Seven years ago, when we were stronger and Russia was weaker, Putin proposed a partnership with America, but we demurred. Yet today, as we face a hostile and expansionist Iran, and a resurgent Taliban, Russia continues to share our interests in controlling Iran and Jihadism. Today, as before, Russia’s cooperation is critical to our efforts in Afghanistan. And today, Russia has become a critical source of energy to Europe and a true partner in the world economy. Today, the logic of US policy that seeks to further destabilize Russia is not apparent. Perhaps, given the challenges we face in the world, and the real threats to our national and economic security, we should consider setting aside our animus toward Russia, just for a little while.
The irony is that Putin does not want the Kosovo rules or a war with the West. The Russian leader knows well that a new arms race will undermine Russia’s future and ability to build a real economy. Sending Russian tanks into Georgia was not a provocation. Quite the contrary. Vladimir Putin was just trying to get our attention.
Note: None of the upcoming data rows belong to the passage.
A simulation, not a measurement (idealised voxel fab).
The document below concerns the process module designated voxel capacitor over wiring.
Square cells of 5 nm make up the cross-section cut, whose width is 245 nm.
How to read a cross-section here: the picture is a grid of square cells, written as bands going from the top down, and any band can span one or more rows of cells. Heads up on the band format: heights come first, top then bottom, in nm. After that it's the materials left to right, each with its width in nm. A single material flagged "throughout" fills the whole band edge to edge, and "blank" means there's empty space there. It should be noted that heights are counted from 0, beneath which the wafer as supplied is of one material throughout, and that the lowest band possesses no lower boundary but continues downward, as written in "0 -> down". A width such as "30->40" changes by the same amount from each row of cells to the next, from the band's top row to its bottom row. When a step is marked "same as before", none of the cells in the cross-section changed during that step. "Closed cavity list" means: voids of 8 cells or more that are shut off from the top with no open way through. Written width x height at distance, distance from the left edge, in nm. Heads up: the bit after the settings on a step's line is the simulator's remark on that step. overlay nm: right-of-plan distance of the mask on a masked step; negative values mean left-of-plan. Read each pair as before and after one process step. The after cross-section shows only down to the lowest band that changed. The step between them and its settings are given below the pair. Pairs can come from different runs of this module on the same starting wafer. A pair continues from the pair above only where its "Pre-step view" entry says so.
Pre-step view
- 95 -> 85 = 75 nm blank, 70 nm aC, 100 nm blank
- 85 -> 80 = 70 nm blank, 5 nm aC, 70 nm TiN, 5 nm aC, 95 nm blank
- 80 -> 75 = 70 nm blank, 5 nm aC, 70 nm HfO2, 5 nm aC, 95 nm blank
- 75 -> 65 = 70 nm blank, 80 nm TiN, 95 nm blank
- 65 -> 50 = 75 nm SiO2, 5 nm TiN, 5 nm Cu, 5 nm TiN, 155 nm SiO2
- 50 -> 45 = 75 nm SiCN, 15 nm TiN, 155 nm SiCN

Perhaps it is time that someone listens.
Oh, for the Cold War and the remembrances of things past. It was a time moral clarity, when partisanship ended at the water's edge, of the Marlboro Man and enemies in black hats.
If the Cold War ended one evening in December 1991—when then-Russian President Boris Yeltsin and his compatriots conspired to topple the Soviet state—perhaps the uni-polar world of American power that ensued ended this month. This is not to say that Russia has reemerged as a counterweight to American power, but rather that Russia’s willingness to push back against the West’s determined policy of encirclement has illuminated the limits of American power, and perhaps of American judgment.
The emergence of our new conflict with Russia has come with breathtaking swiftness and the verbal invective has been startling. Condi Rice publicly mocked Vladimir Putin and labeled Russian behavior bizarre. Zbigniew Brzezinski likened the Russian aggression to Hitler’s Germany. Across the political and media class we are assured that we are witnessing unwarranted and irrational aggression. Russian conduct has undermined US-Russian relations and threatens to plunge the world into a new Cold War.
But if there is a surprise here, it is that there is such surprise here. After all, Putin has decried NATO expansion for several years and his concerns have been largely ignored. When Russian tanks rolled into Georgia, Putin's objective was not territorial aggression, but rather to waken the West—and America in particular—to Russia's anger at the continuing policies of encirclement. Ironically, Putin's objective was not to get into a debate about the future of Georgia and South Ossetia, but rather—no doubt clumsily—to elevate bi-lateral discussions to the strategic level.
But as the crisis deepens, as American politicians of all stripes pile on, and as Russia deepens her diplomatic isolation, one has to ask if this is the direction that we want go. Is it really in our interest to play a game of chicken with a nuclear-armed and paranoid adversary?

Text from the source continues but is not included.